Michael Phelps awarding Marchand the men’s 400-meter-individual-medley gold metal after he set the world record, at the World Aquatics Championships, in Fukuoka, Japan, last year.

Most agree that, barring a significant physical ailment or a political uprising that buries Saint-Denis in rubble, at this summer’s Paris Olympics—which begin Friday—the now 22-year-old Marchand will be crowned the sport’s new king. (Phelps and Marchand declined to comment for this story.)

The Race to the Top

The way that Marchand swims, and the methods by which he practices, can be compared only to the athlete who praised him that Sunday night in Fukuoka, Michael Phelps.

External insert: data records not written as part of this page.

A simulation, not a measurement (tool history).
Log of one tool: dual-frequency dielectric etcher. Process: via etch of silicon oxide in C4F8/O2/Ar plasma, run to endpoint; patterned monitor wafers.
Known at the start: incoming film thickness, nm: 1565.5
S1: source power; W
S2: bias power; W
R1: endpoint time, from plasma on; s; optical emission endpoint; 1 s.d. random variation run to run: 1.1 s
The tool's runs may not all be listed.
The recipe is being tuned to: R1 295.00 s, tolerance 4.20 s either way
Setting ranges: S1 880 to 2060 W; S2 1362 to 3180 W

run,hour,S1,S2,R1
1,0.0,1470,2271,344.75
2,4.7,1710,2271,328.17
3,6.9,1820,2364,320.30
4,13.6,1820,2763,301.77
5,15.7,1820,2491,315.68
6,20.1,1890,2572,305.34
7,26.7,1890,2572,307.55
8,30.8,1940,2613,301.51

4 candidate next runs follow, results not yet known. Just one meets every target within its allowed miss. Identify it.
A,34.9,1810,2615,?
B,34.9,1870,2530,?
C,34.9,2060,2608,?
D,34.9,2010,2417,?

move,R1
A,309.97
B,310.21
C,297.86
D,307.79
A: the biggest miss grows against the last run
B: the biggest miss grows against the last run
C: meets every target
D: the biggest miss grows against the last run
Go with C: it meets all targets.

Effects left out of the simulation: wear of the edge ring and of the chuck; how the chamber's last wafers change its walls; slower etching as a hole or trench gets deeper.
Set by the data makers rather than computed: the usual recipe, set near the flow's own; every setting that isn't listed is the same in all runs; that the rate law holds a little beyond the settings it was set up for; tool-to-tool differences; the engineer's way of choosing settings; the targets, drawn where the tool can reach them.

Marchand’s renown—and his kinship with Phelps—was kindled in the fall of 2021, soon after he touched down in Tempe to swim and study at Arizona State University. Although Marchand had competed at the Summer Olympics in Tokyo just months before matriculating, his new training partners knew little about him.

“Our coaches would always tell us how good this French kid is,” says Sam Parker, who swam with Marchand at A.S.U. from 2020 through 2022. “They were building him up to be, literally, another Michael Phelps. We were kind of like, ‘I’ll believe it when I see it.’” Yet Marchand “showed up on campus and blew away everyone’s expectations,” says Parker—“including the coaches’.”

“As soon as he stepped foot on campus and started swimming,” recalls James Don, another of Marchand’s former A.S.U. teammates, “I was like, ‘Damn. This guy is no joke.’”

In a sport where the best athletes are typically also the hardest-working in practice, Parker and Don say that Marchand, like Phelps, is a disciplined, receptive, and tireless trainer.

At a lean six foot two, Marchand does not cut quite the imposing figure of the six-foot-four, 200-pound Phelps, but, says Don, “when I look at his body, he’s literally made for swimming. He’s got that long torso—like [Phelps] did—short legs, and then his hands are huge.

“He just rides so well in the water. He’s like an easy rider,” says Gregg Parini, who has coached Denison University’s swim team for 37 seasons and visited A.S.U. last December to observe their team’s training. “It’s really beautiful to watch.”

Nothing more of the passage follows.